Thursday, July 21, 2011
Wednesday, July 20, 2011
The Case for Defined Benefits and Retirement Security!
Subject: The Case for Defined Benefits and Retirement Security!
July20, 2011
By Willie L. Pelote Sr.
In America, anybody who works for a living should be able to afford to retire.
That's why shunting newly hired and/or existing civil servants into defined contribution or 401(k)-style plans to save taxpayers money, as a new report [4] by the Kellogg School of Management and the Simon School of Business suggests doing, is a bad idea.
Doing this will actually cost taxpayers more money and severely weaken retirement security for all Americans.
This is because 401(k)-style plans are inferior to, and less efficient than, traditional, defined benefit retirement plans or pensions.

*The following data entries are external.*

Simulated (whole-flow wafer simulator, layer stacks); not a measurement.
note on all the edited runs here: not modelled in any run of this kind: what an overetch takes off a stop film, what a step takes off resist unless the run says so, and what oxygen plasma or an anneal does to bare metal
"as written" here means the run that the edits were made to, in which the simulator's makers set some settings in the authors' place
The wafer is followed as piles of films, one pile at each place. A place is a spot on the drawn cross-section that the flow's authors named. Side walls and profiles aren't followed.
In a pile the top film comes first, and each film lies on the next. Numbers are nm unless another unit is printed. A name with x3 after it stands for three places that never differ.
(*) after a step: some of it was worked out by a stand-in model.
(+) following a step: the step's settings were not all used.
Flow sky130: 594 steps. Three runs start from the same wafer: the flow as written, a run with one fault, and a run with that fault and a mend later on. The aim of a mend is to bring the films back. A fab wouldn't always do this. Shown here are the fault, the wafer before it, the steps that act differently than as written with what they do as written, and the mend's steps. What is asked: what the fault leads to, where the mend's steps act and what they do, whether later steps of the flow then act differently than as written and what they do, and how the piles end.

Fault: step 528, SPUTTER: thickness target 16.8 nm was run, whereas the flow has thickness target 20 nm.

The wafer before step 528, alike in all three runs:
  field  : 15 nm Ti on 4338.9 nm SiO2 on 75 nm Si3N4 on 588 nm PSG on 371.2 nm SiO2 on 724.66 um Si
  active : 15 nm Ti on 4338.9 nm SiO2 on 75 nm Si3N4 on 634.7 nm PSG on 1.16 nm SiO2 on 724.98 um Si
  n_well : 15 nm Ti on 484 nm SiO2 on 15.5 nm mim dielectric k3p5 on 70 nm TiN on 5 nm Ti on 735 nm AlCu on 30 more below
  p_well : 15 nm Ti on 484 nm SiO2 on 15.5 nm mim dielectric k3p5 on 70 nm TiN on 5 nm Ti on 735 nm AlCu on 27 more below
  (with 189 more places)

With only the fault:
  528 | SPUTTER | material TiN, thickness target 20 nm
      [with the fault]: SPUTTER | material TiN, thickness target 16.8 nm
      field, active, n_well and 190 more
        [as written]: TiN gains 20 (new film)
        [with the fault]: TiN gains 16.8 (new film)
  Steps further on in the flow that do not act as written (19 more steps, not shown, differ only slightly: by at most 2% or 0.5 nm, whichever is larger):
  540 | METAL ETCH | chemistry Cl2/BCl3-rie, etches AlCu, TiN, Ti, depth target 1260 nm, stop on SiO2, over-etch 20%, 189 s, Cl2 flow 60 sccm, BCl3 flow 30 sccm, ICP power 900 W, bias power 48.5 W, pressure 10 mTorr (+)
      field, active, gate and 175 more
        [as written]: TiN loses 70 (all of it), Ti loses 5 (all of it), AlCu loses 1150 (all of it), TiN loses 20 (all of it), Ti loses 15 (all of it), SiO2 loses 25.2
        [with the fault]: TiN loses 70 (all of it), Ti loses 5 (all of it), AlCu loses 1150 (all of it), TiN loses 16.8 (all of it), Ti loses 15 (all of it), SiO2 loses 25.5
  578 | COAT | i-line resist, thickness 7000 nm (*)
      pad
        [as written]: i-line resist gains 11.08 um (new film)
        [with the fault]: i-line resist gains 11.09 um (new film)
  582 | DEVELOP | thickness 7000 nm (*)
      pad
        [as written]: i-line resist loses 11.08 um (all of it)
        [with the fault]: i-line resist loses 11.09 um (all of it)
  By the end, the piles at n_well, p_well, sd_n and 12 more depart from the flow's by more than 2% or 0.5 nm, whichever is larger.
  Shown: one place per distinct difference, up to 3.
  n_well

Inferior because few individuals have ever saved enough money through stock market investments in a 401(k) to finance an adequate retirement.
Inefficient because 401(k)-style accounts are more expensive to maintain than traditional, defined benefit plans.
Money managers who administer 401(k)-style plans can collect commissions and administrative fees on the money sitting in the accounts, regardless of whether or not a trade or transaction occurs.
These practices routinely devalue 401(k) style retirement savings by at least 20 percent.
That's why individuals with 401(k)-style plans usually have less than half the benefits of traditional, defined benefit retirement plans.
Worse, taxpayers will have to subsidize these miscellaneous charges, and this will cost significantly more than maintaining traditional, defined benefit retirement plans.
Defined benefit retirement plans protect retirement security by pooling wealth.
The money stays in the system and is there to support surviving retirees.
A 401(k)-style plan will never have the advantages and efficiencies of traditional, defined benefit retirement plans and will never be able to provide the same high level of retirement security.
Retirement systems in other countries based on defined contribution or 401(k)-style plans, such as Chile's, which was imposed under dictatorial rule in 1973, are a complete disaster.
Requiring pension administrators to build up a reserve to meet their obligations to current and future retirees in the case of insolvency presents no imminent danger to taxpayers.
As long as employee and employer contributions continue to roll in, defined benefit retirement plans will be fine.
This is where the public pension plans administered by local and state governments have fallen down recently.
The Great Recession shrank the investment income of public employee retirement funds, and politicians failed to set adequate levels for pension contributions in good times.
Fortunately, defined benefit retirement plans for civil servants are now making a robust recovery, according to a recent report [6] by the National Conference of Public Employee Retirement Systems (NCPERS).
Retirement systems can cover more than three-quarters of their obligations now, and they are generally considered fully funded when they can cover more than 80 percent of their obligations.
Furthermore, the Center on Budget and Policy Priorities released a recent report [7] saying that, "States have adequate tools and means to meet their obligations [8]."
People are confusing immediate budget gaps with long-term deficits.
Taxpayers are right to be concerned about how our tax dollars are being spent, especially in light of the billions given to bail out the financial institutions responsible for our current economic crisis.
Given the fact that Wall Street is responsible for our budget deficits at the federal, state, and local level, it's Wall Street, not Main Street, that should bear the cost of cleaning up this economic mess.
Proposals aimed at shunting civil servants into 401(k)-style plans or converting traditional, defined benefit retirement plans into defined contributions plans will only benefit the same Wall Street banks that brought about the Great Recession.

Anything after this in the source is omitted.